“He’s about to ruin a perfectly good divorce.”
Director: Stuart Zicherman
Cast: Adam Scott, Richard Jenkins, Catherine O’Hara
Synopsis: A grown man caught in the crossfire of his parents’ 15-year divorce discovers he was unknowingly part of a study on divorced children and is enlisted in a follow-up years later, which wreaks new havoc on his family.
As one of the offspring of a marriage that has lasted over sixty years, I seem to be in a minority these days, so there should be a vast, ready-made audience capable of relating to every aspect of Stu Zicherman’s semi-autobiographical A.C.O.D. That acronym stands for Adult Children of Divorce, and the movie attempts to explore the adult psychological repercussions of the trauma of seeing your parents systematically dismantling the only world you’ve ever known when still a child.

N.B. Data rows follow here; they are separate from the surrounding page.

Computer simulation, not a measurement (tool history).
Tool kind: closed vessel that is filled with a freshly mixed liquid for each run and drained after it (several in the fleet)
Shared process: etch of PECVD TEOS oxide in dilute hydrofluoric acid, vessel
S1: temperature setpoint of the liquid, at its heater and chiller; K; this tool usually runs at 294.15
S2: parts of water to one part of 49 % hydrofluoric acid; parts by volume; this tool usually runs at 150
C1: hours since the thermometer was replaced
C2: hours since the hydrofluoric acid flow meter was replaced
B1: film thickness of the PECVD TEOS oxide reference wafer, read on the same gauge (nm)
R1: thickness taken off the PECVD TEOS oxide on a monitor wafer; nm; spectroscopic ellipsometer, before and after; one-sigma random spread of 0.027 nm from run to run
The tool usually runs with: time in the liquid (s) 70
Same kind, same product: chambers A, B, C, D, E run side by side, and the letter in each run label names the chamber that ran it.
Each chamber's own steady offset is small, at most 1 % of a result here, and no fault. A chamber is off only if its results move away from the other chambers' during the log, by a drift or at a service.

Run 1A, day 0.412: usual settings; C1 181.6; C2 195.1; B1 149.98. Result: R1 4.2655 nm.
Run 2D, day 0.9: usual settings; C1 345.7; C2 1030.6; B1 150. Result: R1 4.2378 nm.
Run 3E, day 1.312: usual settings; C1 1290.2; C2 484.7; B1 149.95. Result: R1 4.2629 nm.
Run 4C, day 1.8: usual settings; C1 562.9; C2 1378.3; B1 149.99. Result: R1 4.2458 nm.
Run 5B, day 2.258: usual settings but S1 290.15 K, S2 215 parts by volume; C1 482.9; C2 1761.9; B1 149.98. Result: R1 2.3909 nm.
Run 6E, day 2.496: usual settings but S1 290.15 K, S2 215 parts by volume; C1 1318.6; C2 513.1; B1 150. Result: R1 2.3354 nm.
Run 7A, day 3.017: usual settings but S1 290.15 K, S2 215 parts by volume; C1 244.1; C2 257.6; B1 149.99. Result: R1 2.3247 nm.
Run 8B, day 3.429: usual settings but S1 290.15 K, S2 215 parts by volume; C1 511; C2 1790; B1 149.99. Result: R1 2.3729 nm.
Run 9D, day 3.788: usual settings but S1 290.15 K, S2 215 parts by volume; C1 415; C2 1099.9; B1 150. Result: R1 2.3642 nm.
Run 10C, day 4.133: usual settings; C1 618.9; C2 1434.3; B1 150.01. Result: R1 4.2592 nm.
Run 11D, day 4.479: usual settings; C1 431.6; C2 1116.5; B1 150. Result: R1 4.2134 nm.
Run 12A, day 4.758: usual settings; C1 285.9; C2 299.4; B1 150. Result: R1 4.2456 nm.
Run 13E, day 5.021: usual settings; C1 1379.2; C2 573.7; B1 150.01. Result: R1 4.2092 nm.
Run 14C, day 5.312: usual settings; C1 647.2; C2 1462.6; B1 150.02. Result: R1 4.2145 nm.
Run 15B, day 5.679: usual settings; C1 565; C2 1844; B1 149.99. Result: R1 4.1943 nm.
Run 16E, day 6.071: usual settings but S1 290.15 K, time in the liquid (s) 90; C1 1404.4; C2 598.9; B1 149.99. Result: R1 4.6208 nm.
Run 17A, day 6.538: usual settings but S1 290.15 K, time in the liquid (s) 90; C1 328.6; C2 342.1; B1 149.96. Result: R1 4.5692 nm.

At the beginning of the film, 30-something restaurateur Carter (Adam Scott — Piranha 3D) believes he’s emerged from the collapse of his parents’ marriage pretty much unscathed, but events soon conspire to prove otherwise. When his kid brother, Trey (Clark Duke — Identity Thief, Kick Ass 2) announces his impending marriage to Kieko (Valerie Tian — The Moth Diaries, 21 Jump Street) after just a few months together, it falls to Carter to bring together his parents — who still despise one another — in an attempt to persuade them to call a truce at least until the wedding has taken place. However, rather than deepen their mutual enmity, fifteen years apart has served only to rekindle Carter’s parents passion for one another, and it’s not long before they’re cheating on their respective partners with one another.
So not only does Carter grow up witnessing his parents breaking up, he also suffers the trauma of catching them in the physical act of getting re-acquainted. This traumatic experience drives him straight to the office of Dr. Judith (Jane Lynch), the woman whom he believed to be his childhood psychologist, but whom he now discovers was actually merely carrying out research for a book on children of divorce while he was unloading his deepest thoughts. Even worse — after tracking down a copy of the book, Carter discovers that she portrayed him as a wretched kid doomed to a life of failure.
It’s funny how the synopses for comedies can so often fit tales of human misery and unhappiness, isn’t it? Fortunately, Zicherman and co-writer Ben Karlin keep the tone light and just about manage to squeeze enough laughs out of their material to prevent it from feeling forced. Too often, writers go searching for laughs in areas when none exist, but by widening its scope to also focus on the peripheral figures, A.C.O.D. at least manages to find enough fertile ground to prevent its premise from wearing thin. If anything, the film casts its net so wide that it seems to lose track of some of its strands with some incidents — such as Carter nearly cheating on his girlfriend with an accommodating fellow subject of Dr Judith’s divorce book — going nowhere (in fact, I get the feeling that, had the woman Carter nearly cheated with not been played by Jessica Alba [Awake] that whole strand might have ended up on the cutting room floor).
The cast does well at making often self-centred characters likeable. Carter’s parents in particular seem to care for no-one but themselves, but as they’re played with such a light touch by the likes of Catherine O’Hara and Richard Jenkins (Killing Them Softly, Jack Reacher) it’s virtually impossible to dislike them. Scott — who, despite looking like a cross between a Harry Enfield character and Mr Bean on the movie’s poster, is more of a mix of Richard Benjamin and David Tennant — also does well as the apparently only sane member of the cast, albeit one who receives little sympathy throughout for being the only one to respond rationally to the situation he finds his family in.
Overall, though, the comedy is perhaps a little too lightweight and a little too short on insight to be considered a complete success. The comedy grows flabbier as the film goes on and the writers struggle to find a way to tie up all the loose ends. Too many characters are dismissed out of hand, and a deliberately ambiguous final shot does the movie nothing but harm. The ambiguous ending has become something of a fad in the past few years, but it’s simply not suited for an observational comedy like this. Nevertheless, A.C.O.D. will undoubtedly appeal to those who are, themselves, adult children of divorce.